I’m sure that at certain points I could see Paul’s eye mist as his interchanges with Tim seemed to catch something. Memories of tackling London in the 90s, triumphs of youth. Will this be the last DAAS performance? Who knows?, but if so, what a show!
From the 80s onward DAAS were surreal and anarchic, skewering cultural tropes high and low but never dealing with their own issues other than those within the billboard-sized personae cloaking each performer. Was there truth in those exaggerated stereotypes? Paul the short angry man, Richard the naïve guitarist, and Tim the pretty, statuesque sex-god? Probably, but only ever enough truth to support whoever the joke was at the time.
As street performers, the DAAS characters allowed people to easily ‘get’ the buskers’ interplay as they shopped for footwear or headed to a Fringe show, which in turn translated with sniper accuracy to the ADHD channel-flipping milieu of global television. Ceasing in the mid-90s, each member of DAAS expanded to projects that showed wider appeal, but muted their cartoonish violence, sexual sarcasm, and satire.
Panel TV, intellectual radio, gameshows; the DAAS boys moved on, found the mainstream, and developed pursuits. They were successful but never quite as funny nor as relevant, ditching the crowd university for the cowed universal, the campus for the capital. In that sense their return is unnecessary and by revisiting the past, tempting irrelevance.
But they kill. The crowd is convulsing with belly laughter. Hands sting from applause. Faces ache. Tears roll. This outing of the Doug Anthony Allstars only needs a basic spark to produce tower of comic flame; they can elevate a fart joke into something vaguely satirical, or as easily plunge into perverse depths. It seems effortless, easy, dynamic, musical, pre-menstrual, post-coital, Australian.
The closing joke is not so much on Tim as giving him the last laugh. The others gambol offstage to ringing applause. Ferguson meanwhile sits, mock frustrated. Eventually they come back onstage and struggle to the push the wheelchair through the curtains. Paul gives up and, walking away, reveals a sign on the back of the wheelchair ‘Fuck my arse, I still enjoy it’. DAAS have long mastered the art of appearing perfectly random only to reveal a long set-up.
Continuing the gag as the audience files down the exit stairs we see Paul struggling to push Ferguson through a side door. Paul cursing and Tim looking abashed. Seemingly stuck with their audience, people shower love and recognition on the pair. Paul beams, administers warm hugs and, as teary fans shake Tim’s hand it feels huge, emotional, and final.
The closing piece of the show included a back projection of the group in their original heyday circa 1996. The ravaging passage of time is very real in the room. Twenty years is a long time for everyone. DAAS belong to a time before 9/11, before the War on Terror, before immigration was a demonic issue, when a leftist PC agenda was seen as a positive step for and by mainstream society.

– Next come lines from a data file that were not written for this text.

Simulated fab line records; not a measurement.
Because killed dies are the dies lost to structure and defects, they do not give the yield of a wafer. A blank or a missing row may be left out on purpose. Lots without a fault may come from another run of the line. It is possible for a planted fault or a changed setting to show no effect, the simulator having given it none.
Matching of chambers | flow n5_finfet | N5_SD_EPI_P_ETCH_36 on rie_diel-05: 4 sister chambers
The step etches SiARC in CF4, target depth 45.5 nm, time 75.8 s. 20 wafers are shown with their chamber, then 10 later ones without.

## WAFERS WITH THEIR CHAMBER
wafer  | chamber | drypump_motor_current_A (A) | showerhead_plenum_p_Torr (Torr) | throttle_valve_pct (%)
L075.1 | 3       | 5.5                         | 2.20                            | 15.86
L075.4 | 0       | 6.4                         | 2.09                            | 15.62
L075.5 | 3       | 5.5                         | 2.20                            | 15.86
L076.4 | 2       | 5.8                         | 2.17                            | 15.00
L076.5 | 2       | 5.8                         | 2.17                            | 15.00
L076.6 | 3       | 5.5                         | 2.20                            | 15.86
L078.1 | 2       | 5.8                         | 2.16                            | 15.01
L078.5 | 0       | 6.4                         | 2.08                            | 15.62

During the Napoleanic wars nostalgia was classified as an illness that overtook combatants as they remembered past loves and lives far away in distant homes and hearths. DAAS’s main target was always the optimism of social improvement and the stench of nostalgia, both things that various interviews have used to pigeonhole Ferguson’s life with MS into an easy ‘human interest’ story that can ‘aww’ away irrelevance. Tackling that shit head-on, DAAS gave us a great show that footnotes his illness against the larger comedy. MS being another character on stage to mock.
It would be easy to roll out the sentence ‘and in the end Ferguson still stands tall, still beautiful’ and it still works, but not in the saccharine human interest way. It works in the DAAS way, where that statement is presented alongside Ferguson seated, tremulous (though still handsome) where sarcasm and irony ring positive. Tragedy is a subject to use, that’s how we laugh.